BINGHAMTON, NY – Maurice Tomlinson, a Jamaican lawyer, gay rights activist and senior policy analyst with the Canadian HIV/AIDS Legal Network, will be the guest speaker at the first LGBTQ International Human Rights Lecture, taking place from 6-8 p.m. Tuesday, Oct. 25, in Old Union Hall, in the University Union, on the Binghamton University campus. This event is free and open to the public.

Tomlinson will provide a "Report from the Front Lines" and will discuss his fight against homophobia and HIV in Jamaica and the wider Caribbean for over twenty years, and how individuals and governments can tackle global anti-gay sentiments. He will talk about his work with Jamaica’s largest LGBT organization, J-FLAG, to provide a permanent shelter (Dwayne’s House) for homeless LGBT youth. He will also discuss judicial and police LGBTI HIV sensitization trainings, and the facilitation of human rights documentation.

Tomlinson’s career path has been dedicated to ending discrimination against homosexuals, specifically in the Caribbean community. Within this broad area, Tomlinson has focused on the changing the immigration laws of Belize and Trinidad & Tobago that ban the entry of homosexuals, and the anti-sodomy law of Jamaica.

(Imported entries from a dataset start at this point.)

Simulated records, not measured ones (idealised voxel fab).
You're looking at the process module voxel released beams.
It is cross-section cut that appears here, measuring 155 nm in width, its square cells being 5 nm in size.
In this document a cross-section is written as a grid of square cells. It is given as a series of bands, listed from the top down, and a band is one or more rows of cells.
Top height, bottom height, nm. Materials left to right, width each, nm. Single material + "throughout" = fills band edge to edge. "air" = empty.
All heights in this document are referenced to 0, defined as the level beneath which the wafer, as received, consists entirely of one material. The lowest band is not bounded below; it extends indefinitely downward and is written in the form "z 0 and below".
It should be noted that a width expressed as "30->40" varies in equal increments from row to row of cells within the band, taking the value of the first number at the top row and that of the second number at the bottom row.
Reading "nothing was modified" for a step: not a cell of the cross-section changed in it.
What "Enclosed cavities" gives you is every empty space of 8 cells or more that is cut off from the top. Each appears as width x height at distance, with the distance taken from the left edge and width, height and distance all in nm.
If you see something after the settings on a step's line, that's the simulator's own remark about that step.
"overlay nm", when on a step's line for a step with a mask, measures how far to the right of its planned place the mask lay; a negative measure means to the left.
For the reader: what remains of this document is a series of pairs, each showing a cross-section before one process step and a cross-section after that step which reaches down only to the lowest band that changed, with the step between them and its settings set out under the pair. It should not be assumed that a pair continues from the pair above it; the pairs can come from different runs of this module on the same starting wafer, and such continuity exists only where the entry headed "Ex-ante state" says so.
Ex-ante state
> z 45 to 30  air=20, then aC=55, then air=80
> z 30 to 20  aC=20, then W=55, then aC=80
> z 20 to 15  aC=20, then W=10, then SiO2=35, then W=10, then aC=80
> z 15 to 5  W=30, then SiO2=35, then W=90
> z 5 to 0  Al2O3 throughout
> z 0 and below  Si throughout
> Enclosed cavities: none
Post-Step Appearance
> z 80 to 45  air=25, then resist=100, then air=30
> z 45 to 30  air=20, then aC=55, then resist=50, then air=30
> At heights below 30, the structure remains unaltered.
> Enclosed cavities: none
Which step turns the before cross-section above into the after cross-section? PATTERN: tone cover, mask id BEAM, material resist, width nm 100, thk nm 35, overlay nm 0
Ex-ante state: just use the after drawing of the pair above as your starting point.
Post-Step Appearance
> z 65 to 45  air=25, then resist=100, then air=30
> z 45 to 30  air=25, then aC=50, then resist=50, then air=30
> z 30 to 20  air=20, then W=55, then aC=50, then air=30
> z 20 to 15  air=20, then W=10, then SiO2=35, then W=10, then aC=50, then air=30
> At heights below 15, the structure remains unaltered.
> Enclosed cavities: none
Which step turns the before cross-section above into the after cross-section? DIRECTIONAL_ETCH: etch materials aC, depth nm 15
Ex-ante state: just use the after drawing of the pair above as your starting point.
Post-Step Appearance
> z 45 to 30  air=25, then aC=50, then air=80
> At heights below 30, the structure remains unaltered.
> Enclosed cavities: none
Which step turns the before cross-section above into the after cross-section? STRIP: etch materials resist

Tomlinson has received the inaugural David Kato Vision and Voice Award and the inaugural Kato Award, which recognize a person who stands up for LGBT rights around the world. From 2009 to 2011, he taught a variety of law courses at the University of Technology in Jamaica, including discrimination law, and had to flee the country when he was outed as gay in 2011. Since then, he has returned to Jamaica to continue the struggle for LGBTQI liberation on the island.